By Arjit Kejriwal and Priyank Parekh

In IIT Bombay it really seems difficult to care about anything. It’s hard enough to bother about one’s own priorities and really laughable to expect us to bother about others’. The apathy that creeps into students at the institute over time is now an epidemic; ingrained in our psyche. A psyche that allows us to be late, unclean and ill-mannered without so much as a “ditch bey”. On a very pertinent note, we cannot stress enough that this article is not written to offend or blame. But, we’re going to try to overstress anyway, so here: this article is not written out of spite, arrogance or elitism. We simply wanted to call attention to the malaise that has crept into the student community, and how it affects us all.

This article is not written to offend or blame; it is not written out of spite, arrogance or elitism. We simply wanted to call attention to the malaise that has crept into the student community, and how it affects us all.

So trying hard again: We don’t think every IITian is guilty of displaying these traits. But some of us are guilty of some of them, and in many ways the writers are often guilty of the same too.

Deadlines? Don’t they always get extended?

In a place where everyone has time but few have money to spare, punctuality doesn’t make it very far. We simply don’t care about being on time, do we? When it’s an institute matter, we’re reasonably reliable, and lectures and tests all begin on time (mostly?), ensuring we’re around in time for the important stuff. Unfortunately, so many things fail to make the “important” grade, like club-events and competitions. Heck, even placement PPTs don’t start on time – and in this case the college’s reputation is at stake. We get that organizers push events back to maximize participation and we don’t blame them for it. The sad part is that punctuality is punished when people turn up according to their own version of what “late” is (we’re very flexible with words that way). It’s certainly not true that the freshies are rid of their punctuality as soon as they decide it’s not worth being on time for their MA105 classes. MA was painful for many many reasons, (editor’s note: the writers must be permitted to let their grades influence opinionated articles) but we probably shouldn’t blame it for converting so many otherwise punctual people, into disillusioned latecomers. To all those reading this and passing off the writers as meek milquetoast milksops with mole-hill to mountain making minds, we’d like to point out that this very tardiness seeps into all aspects of life. The placement deadline gets postponed year after year because some of us don’t bother to start early. Whoa! These are the placements people! General knowledge: deadlines are going to be extended and have been for the past few years, so let’s all collectively not bother to try, shall we?

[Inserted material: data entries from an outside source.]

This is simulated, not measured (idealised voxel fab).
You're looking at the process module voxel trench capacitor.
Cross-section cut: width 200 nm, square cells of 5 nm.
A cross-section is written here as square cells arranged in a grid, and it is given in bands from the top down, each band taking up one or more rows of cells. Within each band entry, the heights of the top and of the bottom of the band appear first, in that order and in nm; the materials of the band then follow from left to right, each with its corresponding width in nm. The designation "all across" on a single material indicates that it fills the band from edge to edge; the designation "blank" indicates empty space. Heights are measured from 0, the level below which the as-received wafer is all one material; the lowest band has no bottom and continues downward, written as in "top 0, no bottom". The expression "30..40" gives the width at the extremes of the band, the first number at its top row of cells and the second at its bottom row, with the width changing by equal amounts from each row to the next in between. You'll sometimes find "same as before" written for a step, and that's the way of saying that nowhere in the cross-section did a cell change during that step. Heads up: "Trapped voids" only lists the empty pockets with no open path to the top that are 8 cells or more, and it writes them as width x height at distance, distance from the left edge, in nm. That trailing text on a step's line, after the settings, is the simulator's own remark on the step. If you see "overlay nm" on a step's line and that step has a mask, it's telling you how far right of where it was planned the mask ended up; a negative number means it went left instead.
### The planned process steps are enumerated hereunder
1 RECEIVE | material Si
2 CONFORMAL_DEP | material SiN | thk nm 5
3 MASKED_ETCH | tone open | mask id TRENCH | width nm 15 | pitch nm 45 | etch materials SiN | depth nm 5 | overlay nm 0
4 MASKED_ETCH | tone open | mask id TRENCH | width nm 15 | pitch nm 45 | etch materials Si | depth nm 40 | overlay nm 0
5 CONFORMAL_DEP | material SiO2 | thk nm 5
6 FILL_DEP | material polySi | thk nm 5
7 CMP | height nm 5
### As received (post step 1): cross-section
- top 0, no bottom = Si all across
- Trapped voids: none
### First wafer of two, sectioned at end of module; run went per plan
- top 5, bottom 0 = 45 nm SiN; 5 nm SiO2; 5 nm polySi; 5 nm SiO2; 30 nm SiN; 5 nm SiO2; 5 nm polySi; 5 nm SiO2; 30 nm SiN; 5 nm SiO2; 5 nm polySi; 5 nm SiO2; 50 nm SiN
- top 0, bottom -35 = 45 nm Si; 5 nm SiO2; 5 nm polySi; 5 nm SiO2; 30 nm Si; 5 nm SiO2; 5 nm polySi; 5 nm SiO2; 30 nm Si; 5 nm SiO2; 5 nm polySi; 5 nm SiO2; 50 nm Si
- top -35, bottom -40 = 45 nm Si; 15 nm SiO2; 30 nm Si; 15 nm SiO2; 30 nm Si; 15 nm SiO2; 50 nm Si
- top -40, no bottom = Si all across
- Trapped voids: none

Here’s a suggestion – search through your GPO mails for the word “extended” and it is all painfully obvious. The idea of deadlines is such a joke now that we’ve come to think these extensions are our right. The student community as a whole really needs to wake up and realize deadlines are not meaningless, or at least aren’t supposed to be.

Editor’s note: Understandably, many of us will be too lazy to search out inboxes – so here’s a screenshot.

The problem with ‘Ditch yaar!’ (see second image above.)

Eateries on campus like Brewberrys and Campus Hub have signs on the tables asking customers to dispose of the plates and cups. Most of us seem to have gotten our heads around only the get-food part of self-service, not the get-rid-of-waste. The most trashy part is many students don’t throw their trash in trash cans (the fancy new livestock-proof ones which dot the institute). Is it really that hard?

Can’t wait to move onto another pressing issue – patience, a virtue that is lost among us. Wouldn’t it be great to be able to leave a classroom or elevator without having to declare war on people trying to get in at the same time? Lights are left turned on in rooms for days on end when the students have left for home; not just students, but professors and staff as well! Halogen lights in hostel grounds are nearly never turned off. Taps are left running well after their need has expired.

We live in an institute where the administration installs jammers in auditoriums because it doesn’t entrust us with the decency to turn off our cell phones and respect the speaker. Perhaps it’s because we’re simply unaware of the consequences of what we’re doing, certainly most of these problems relate to most Indians and the Indian ethos as a whole rather than IIT Bombay specifically.

But shouldn’t we, with all our celebrated ‘cream-of-the-country’ness, compel the correction?

But shouldn’t we, with all our celebrated ‘cream-of-the-country’ness, compel the correction?

But, what’s the point of all of this? 
It’s interesting to note that there’s something very important to individuals at stake here: the future. It’s not true that we’ll all mass-recalibrate immediately after college. The little die-hard aspect of bad habits must be heeded, because these habits might have already marred how people perceive us, the college and the country as a whole before we grasp that the outside world isn’t half as forgiving. The same belief that lets us proudly note in our foreign-intern-hungry (spam) mails that we are pursuing such-and-such degree in The premier institute of India, conversely bestows us with the responsibility of representing our country internationally.

Rights and duties, ladies and gentlemen.

Rights and duties, ladies and gentlemen.

We, the writers, don’t have all the answers. We might even be failing miserably at expressing the ‘not-stress-enough that this is not an elitist rant’ sentiment. This article wasn’t intended to be about preaching and pointing, but rather acknowledging and addressing. Ideally it should be imbibed and internalized, not inanely imposed. Don’t you think life can be much easier in IIT if someone isn’t trying to buy a samosa over your head (extra chutney dena bhaiya)?